This paper is, in the reviewers opinion, a major contribution to singularity theory.
Based on the remarkable paper by V. V. Nikulin [Math. USSR Izv. 14, 103-167 (1980); translation from Izv. Akad. Nauk SSSR, Ser. Mat. 43, 111- 177 (1979; Zbl 0408.10011)] the authors attack the problem of characterizing the smoothing components and the intersection forms of the corresponding Milnor fiber, for isolated complex-analytic surface singularities.
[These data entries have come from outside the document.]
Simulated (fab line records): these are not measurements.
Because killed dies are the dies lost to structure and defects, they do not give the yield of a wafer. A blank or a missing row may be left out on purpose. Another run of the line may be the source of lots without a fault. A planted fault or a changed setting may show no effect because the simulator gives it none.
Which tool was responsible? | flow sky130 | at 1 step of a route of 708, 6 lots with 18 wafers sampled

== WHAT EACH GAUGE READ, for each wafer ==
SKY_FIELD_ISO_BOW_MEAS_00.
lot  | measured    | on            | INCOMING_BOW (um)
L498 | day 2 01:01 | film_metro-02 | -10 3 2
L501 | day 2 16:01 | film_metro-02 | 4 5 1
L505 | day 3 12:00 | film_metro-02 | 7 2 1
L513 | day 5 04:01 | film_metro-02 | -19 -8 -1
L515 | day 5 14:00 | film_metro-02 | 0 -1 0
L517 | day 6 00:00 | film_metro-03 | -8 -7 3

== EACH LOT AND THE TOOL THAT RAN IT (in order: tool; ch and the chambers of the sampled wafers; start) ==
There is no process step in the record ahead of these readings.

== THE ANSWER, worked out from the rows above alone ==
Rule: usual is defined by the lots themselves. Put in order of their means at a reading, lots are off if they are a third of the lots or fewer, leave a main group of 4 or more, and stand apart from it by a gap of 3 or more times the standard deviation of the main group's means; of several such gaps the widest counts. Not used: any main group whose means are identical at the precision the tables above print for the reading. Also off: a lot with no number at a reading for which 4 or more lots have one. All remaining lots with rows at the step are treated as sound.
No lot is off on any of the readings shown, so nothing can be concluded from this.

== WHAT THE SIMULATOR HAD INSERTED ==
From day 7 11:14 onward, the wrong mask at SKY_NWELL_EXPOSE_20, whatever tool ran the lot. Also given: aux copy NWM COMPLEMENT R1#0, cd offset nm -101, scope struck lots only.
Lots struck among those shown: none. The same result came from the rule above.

Let (X,0) be any such singularity, i.e. a Stein space of dimension \(2\) with a smooth \((C^{\infty})\) boundary \(\partial X=L\), and a unique singular point 0. L is usually called the link of the singularity. Let \(\pi: \tilde X\to X\) be a good resolution, i.e. one with an exceptional curve \(E=\pi^{-1}(0)\) consisting of nonsingular irreducible components intersecting transversally. Consider a smoothing \(f: {\mathcal X}\to \Delta,\) where \(\Delta\) is an open disc in \({\mathbb{C}}\) containing 0. Here \({\mathcal X}\) is a Stein space with a partial \(C^{\infty}\)-boundary \(\partial {\mathcal X}\). There is an isomorphism of analytic spaces with boundary \(i: f^{- 1}(0)\overset \sim \rightarrow X\) and \(f| int({\mathcal X}-\{0\})\) and \(f| \partial {\mathcal X}\) are both submersions. The Milnor fiber M, i.e. the generic fiber of f, has a boundary \(\partial M\) which is diffeomorphic to L. Therefore the 3-dimensional manifold L bounds both of the two oriented 4- dimensional manifolds \(\tilde X\) and M.
The main result of this paper, (3.7), shows that the classical linking pairing of the link L, \(b: H_ 1(L)_ t\times H_ 1(L)_ t\to Q/Z\) where the subscript t denotes the torsion part, is in an obvious sense the link between the intersection pairings of \(H_ 2(\tilde X)\) and \(H_ 2(M)\). In fact, the complex structures of \(\tilde X\) and M induces an, up to homotopy, unique complex structure on the sum of the trivial bundle R and the tangent bundle \(\tau_ L\) of L.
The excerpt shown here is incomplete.